They know quite a bit: Every lyric of every song in every show, and every cut song from every show. As soon as they hear the first three notes of a vamp, they’re applauding in recognition. It’s not that they have ESP, but they do have S.P. #1, #2, and #3 ticket stubs. When Wildhorn mentioned that he was almost talked into cutting “This Is the Moment” from Jekyll & Hyde, they oohed with umbrage to show that they would have regarded such a decision not as a cut but as an amputation.

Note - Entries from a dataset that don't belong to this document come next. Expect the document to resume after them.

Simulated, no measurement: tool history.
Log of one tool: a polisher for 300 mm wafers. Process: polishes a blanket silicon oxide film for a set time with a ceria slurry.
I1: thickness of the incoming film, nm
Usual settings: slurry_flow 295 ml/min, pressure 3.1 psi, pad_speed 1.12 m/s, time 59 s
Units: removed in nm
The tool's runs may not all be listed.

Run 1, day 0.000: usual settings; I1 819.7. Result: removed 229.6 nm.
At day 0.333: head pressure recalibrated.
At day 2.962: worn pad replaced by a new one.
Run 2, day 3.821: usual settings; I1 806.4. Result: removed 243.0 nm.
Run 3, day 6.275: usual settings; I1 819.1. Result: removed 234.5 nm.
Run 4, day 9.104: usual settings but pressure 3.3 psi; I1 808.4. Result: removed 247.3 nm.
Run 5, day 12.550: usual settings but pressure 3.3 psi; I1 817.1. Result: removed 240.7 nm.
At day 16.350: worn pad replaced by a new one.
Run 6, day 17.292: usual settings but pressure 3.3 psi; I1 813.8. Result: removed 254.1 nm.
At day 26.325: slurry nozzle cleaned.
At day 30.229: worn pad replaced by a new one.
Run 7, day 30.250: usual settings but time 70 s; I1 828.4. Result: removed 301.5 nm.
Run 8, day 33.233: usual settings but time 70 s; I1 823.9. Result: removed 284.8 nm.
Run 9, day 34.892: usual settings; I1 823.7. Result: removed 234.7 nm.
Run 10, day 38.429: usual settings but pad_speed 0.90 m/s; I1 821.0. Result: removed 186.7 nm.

The Internet has allowed so many people to meet and get close, but so have Frank Wildhorn’s musicals. What’s fascinating is that these are not teenyboppers screaming for the latest boy band; they’re mostly middle-aged people with children the age of Christiane Noll or maybe even as old as Rob Evan, Linda Eder, and Michael Lanning, all of whom marched on stage to perform. The program noted that Douglas Sills would also be there but, when he wasn’t on stage at the start of the evening, no one seemed the slightest bit unnerved. They’d either heard or had already figured out that Sills would later make a grand entrance, for he is the ace trump of the Wildhorn Musical Family, as the composer likes to refer to the people who’ve worked for him–musical director Jeremy Roberts, casting guru Dave Clemmons, et al.

But the real Wildhorn Musical Family consists of the legions of theatergoers who wouldn’t miss anything–anything–that the man does. In my row, there was a woman who used a walker to get to her seat; how she got up the stairs at Upstairs at Studio 54 is beyond me, but that’s a Wildhorn fan for you. Earlier, I’d spoken to Caroline from Charlotte, South Carolina, who told me: “When I heard that the tour of The Scarlet Pimpernel was happening, ‘where’ wasn’t an issue.” Even when she was told that the tour was kicking off in Grand Rapids, she didn’t flinch but flew there for opening night…one of the 44 times she saw the musical.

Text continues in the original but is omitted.